Dec 13 later: Apparently Madeleine Albright is scheduled to be on the show tomorrow night according to the show's website. Perhaps they confused her and me?

Dec 14: No, apparently it's a two woman show - and why not?

Here is the video.

Barring earth-shattering breaking news tomorrow, Thursday Dec 14, I'm supposed to be the lead interviewee on tomorrow night's Charlie Rose Show, the veteran 'serious' PBS chatshow. At least that's what the producer tells me. In any case 'lead' means the first segment, which is excellent news as in many parts of the US this show doesn't air until 11pm, snoozetime. (Click on the link above if you want to see when and where the programme airs.)

I shall be snoozing off a day's tasting in Burgundy when it goes out and don't know when I shall get to see the final transmission myself. I may well look a complete idiot as it was a rather strange interview. It was taped in New York on Monday Dec 4 and although it wasn't live, I have never been rushed at such speed into a tv studio. I arrived on time during a long interview with the president of Botswana and was then ushered into make-up, but before either hair or lips had been tackled, a very insistent assistant tapping her foot brought the beautification process to a halt and swept me through to the studio. No I could not visit the bathroom en route. Charlie - or was it the producer? - was getting impatient.

So if I don't make much sense at the beginning of the interview, that's my excuse. Somehow, in response to Charlie's question "red or white?" I seem to recall, we got on to the subject of politics, his principal interest. My views of Blair and Cameron were solemnly recorded, but surely not for posterity or eventual transmission? We taped 25 to 30 rather rambling minutes in total but I think they usually transmit only 15 or so.
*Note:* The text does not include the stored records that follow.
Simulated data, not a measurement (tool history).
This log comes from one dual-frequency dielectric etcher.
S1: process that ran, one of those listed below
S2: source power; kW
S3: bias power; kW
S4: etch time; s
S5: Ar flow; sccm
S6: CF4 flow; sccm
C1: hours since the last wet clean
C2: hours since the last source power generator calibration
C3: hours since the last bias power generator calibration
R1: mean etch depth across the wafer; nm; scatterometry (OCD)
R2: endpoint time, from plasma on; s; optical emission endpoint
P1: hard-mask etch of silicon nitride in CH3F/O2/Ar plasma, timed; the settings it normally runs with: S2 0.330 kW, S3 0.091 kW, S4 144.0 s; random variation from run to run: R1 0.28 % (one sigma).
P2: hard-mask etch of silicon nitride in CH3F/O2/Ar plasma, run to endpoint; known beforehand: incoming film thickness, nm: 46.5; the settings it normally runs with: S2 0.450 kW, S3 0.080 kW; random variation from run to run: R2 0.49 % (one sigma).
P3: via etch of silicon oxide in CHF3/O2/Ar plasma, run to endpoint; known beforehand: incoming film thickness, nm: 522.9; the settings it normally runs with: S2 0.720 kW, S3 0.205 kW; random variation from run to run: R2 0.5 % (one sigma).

I saw Charlie Rose again the following day at Johnny Apple's extraordinary memorial at the Kennedy Center in Washington. It was a magnificent tribute to a magnificent person, complete with letters from presidents and tributes from senators and all sorts of peers. It was not unexpected that the New York Times chronicled the event in detail (here) but it was quite a compliment that the big rival the Washington Post also carried a report  of similar length.

Of course food (and wine donated by a host of top California producers) played a major part in the reception afterwards but unfortunately I was suffering one of the worse cases of food poisoning I can remember and the smell of those much-lauded oysters was almost too much for me to bear on that particular day. I wouldn't have missed it for the world though.